OPINION

Is BRICS inhabiting a parallel universe?

Peter Fabricius asks if BRIC's decision to establish a credit rating agency could just be about balancing an unbalanced global economy

Is BRICS inhabiting a parallel universe?

20 October 2016

South African finance minister Pravin Gordhan was conspicuous by his absence from this year’s BRICS summit in Goa, India, this week. He was too busy at home fighting for his political survival – and that of his country.

President Jacob Zuma, leaving the dirty work in his increasingly messy fray with Gordhan to his minions back home, was happily abroad jiving with Kenyan President Uhuru Kenyatta and attending a whole range of meetings, including of course the Goa summit, with several other cabinet ministers and business leaders.

A pity because Gordhan’s views on the Goa summit would have been interesting to hear.

At the BRICS summit that South Africa hosted in Durban in 2013, the five member countries agreed to establish their own Internet, separate from the one that you and I and the rest of the world are using. The leaders seemed to have been provoked into doing this by revelations that US intelligence had been cyber-spying on foreign leaders, including then Brazilian president Dilma Rousseff.

Gordhan was asked by a journalist after the summit if it was not absurd for BRICS to try to create its own discrete Internet, since universality seems to be essential to the whole concept. He snapped back that the journalist needed to get up to speed with political reality.

BRICS has not yet established its own Internet, as far as one can tell. Given the Chinese government’s total occupation of its own cyberspace, the concept of a BRICS Internet has slightly sinister connotations.

So what would Gordhan have thought of another seemingly Parallel Universe (or, some would say, balanced) project agreed on at the Goa summit – for BRICS to establish its own credit rating agency?

Clayson Monyela, spokesperson for the South African Department of International Relations and Cooperation, triumphantly tweeted the news from Goa. And it was hard not to detect in the reaction of members of the Zuma camp, a middle finger being shown to the big three private, US-based rating agencies, Standard and Poor’s, Moody’s and Fitch, which are playing such a pivotal role in the Zuma-Gordhan struggle for South Africa’s fiscus.
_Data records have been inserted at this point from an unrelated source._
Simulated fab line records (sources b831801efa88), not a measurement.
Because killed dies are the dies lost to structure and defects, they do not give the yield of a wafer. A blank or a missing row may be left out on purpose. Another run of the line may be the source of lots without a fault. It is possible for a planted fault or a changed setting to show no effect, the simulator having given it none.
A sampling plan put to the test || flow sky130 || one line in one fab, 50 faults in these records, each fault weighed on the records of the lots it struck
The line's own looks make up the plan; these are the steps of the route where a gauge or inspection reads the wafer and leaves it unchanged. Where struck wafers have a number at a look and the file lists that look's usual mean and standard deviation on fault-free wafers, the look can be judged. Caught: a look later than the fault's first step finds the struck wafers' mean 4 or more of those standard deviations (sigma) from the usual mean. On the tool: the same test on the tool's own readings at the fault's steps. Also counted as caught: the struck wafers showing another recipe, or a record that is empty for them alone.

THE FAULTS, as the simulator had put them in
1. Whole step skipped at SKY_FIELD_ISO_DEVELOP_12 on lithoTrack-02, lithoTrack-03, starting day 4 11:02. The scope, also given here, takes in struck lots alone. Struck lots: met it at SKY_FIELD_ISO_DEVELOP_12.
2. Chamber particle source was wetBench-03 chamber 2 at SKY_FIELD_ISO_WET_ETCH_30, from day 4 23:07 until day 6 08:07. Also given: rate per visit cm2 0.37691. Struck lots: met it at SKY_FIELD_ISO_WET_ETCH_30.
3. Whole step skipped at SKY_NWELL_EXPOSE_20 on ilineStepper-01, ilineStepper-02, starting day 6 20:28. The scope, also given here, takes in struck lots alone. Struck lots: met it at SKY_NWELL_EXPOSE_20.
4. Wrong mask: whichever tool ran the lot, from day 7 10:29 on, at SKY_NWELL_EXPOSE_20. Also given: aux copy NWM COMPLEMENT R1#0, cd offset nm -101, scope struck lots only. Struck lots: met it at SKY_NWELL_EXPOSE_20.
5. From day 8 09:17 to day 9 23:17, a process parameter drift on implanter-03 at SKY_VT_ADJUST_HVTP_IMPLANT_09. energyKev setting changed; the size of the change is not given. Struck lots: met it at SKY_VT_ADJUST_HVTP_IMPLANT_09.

Responding to Monyela, one random tweeter articulated that sentiment best with this remark: ‘It is tough 2 move frm Western bullies but we hv 2. They hv agents in the country & worse in cabinet. Let's soldier on #BRICS.’ Opposition Democratic Alliance finance spokesman David Maynier was however sceptical, retweeting Monyela with the comment: ‘You mean a BRICS counter-Ratings Agency?’ Many others on Twitter shared Maynier’s sentiment.

University of KwaZulu Natal’s Patrick Bond noted in an article in The Conversation that South Africa’s energy parastatal Eskom was in the process of negotiating a US$5 billion loan from China so South Africa could argue the case for self-financing a nuclear programme, likely to be acquired from Russia or China.

‘In this context, a new BRICS credit rating agency with loose standards may just be another excuse to put future generations of South Africans deeper into debt, while facilitating corrupt dealings.’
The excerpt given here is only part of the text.